Wednesday, October 26, 2016

Q&A with Debra Spark

Debra Spark is the author of the new novel Unknown Caller. Her other books include The Pretty Girl and Good for the Jews, and her work has appeared in a variety of publications, including AGNI and The Boston Globe. She is a professor at Colby College, and she teaches in Warren Wilson College's MFA Program for Writers. She lives in North Yarmouth, Maine.

Q: How did you come up with the idea for Unknown Caller, and your character Liesel?

A: I was sitting around with some friends, and they started telling a story. They had two children, and he said he had been married before and had a child who lives in Paris. He had been married to the woman for about a year, and there was an angry divorce, and she took the child to Paris.

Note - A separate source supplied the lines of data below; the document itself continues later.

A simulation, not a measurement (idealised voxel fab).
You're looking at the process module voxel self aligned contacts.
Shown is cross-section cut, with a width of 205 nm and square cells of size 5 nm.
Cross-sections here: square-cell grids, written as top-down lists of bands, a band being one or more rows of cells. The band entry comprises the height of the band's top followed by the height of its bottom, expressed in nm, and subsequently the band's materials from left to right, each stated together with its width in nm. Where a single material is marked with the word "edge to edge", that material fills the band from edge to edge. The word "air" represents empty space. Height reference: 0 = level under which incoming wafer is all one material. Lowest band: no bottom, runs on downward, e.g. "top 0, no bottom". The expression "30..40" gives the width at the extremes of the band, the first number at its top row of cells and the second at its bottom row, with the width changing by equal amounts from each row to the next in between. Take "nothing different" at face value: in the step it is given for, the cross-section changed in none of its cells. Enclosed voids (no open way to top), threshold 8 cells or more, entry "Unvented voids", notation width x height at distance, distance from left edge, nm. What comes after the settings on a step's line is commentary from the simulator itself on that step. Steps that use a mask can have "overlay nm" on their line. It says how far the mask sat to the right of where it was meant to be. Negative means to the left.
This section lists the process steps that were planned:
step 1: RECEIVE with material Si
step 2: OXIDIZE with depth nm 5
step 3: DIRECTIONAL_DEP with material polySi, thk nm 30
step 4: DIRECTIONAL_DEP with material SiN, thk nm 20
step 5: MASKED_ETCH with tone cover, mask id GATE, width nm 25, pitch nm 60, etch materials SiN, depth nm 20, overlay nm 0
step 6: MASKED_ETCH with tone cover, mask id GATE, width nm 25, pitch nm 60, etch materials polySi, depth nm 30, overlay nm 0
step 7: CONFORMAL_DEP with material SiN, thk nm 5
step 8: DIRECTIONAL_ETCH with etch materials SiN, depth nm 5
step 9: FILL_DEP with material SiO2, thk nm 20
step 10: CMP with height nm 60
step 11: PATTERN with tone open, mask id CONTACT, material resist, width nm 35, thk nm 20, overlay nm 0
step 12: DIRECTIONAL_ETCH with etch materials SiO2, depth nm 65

She called abruptly one night, and said the child was coming for the summer. I was so curious. What would it be like for the father and the child after [not seeing each other for] so many years? The ex was crazy by his accounting.

Then I knew of another crazy marriage, and in some ways I was thinking of these two women. If you saw me on a bad day I’d look pretty crazy! And I thought of a friend who seems sympathetic. I wanted to merge them.

I wanted the character of Liesel to be that you think she’s batshit and [then you] change your views on her and not be sure who you’re dealing with at the end of the story. I want your opinion of all the characters to change…

From her point of view, he’s judging her and not letting her be what she is. I have a friend I’m very fond of but she never got it together professionally. I’ve found her very sympathetic, and I was thinking of her, too.

Q: The action in most of the book goes backwards. Why did you decide to structure the book that way, and did you plot it all out before starting to write the novel?

A: I sort of did and I sort of didn’t. Originally I wanted to go back in time and never jump forward, but I realized there were questions that needed answers.

I wanted the end to be Benjamin’s voice, but I couldn’t get it right, and I wanted to do a chapter when Liesel lives in a very nice Rudolf Steiner facility for the developmentally disabled, but I couldn’t pull it off…

I wanted to go backwards—when you meet people in a very contentious divorce and you see them at the end, you want to know the backstory. What led them to the point of anger? That was part of the reason I wanted to go back.

My idea for the structure is that you had the end of the [first] chapter, and you wonder, Where is this girl? You go back one chapter, and you say, I get it! 

Then you go back, and every chapter would ask a question and the next would answer it but you’d keep on having questions. I plotted a lot of it, but then I kept getting confused with everyone’s ages. It was kind of complicated…

Q: How did you decide on the book’s title, and what does it signify for you?

A: My phone, when it’s ringing, used to say “unknown caller”—it’s what would show up when Liesel would call late at night. Also, that she is the unknown caller…

Q: You write from the perspectives of many different characters. Were there some points of view you especially enjoyed exploring?

A: Completely Idzia [Liesel's daughter]. I loved writing her point of view. She’s the character I liked the most. She gets less stage time, but it feels like she’s the heroine of the book.

As much as I couldn’t write the child [Benjamin’s point of view], I don’t have trouble writing somebody in their 20s. 

Q: What are you working on now? 

A: I’m doing stories, and I’m trying to finish up a book of essays on writing. I teach at Warren Wilson, and you have to give lectures. I try to turn them into essays, and I had collected the first eight and [a book] came out six or seven years ago. I almost have another eight.

I had an idea of working on a nonfiction book—I had volunteered at a soup kitchen here in Portland, Maine—tracing all the people who came on a single night: clients, volunteers.

I did 40 interviews with people in the community, and I did a lot of research. The book was not writing itself in my head. This was not working. I started writing fiction with the same material. All the stories are thematically connected. A character would be a homeless person, or organizing at a homeless shelter.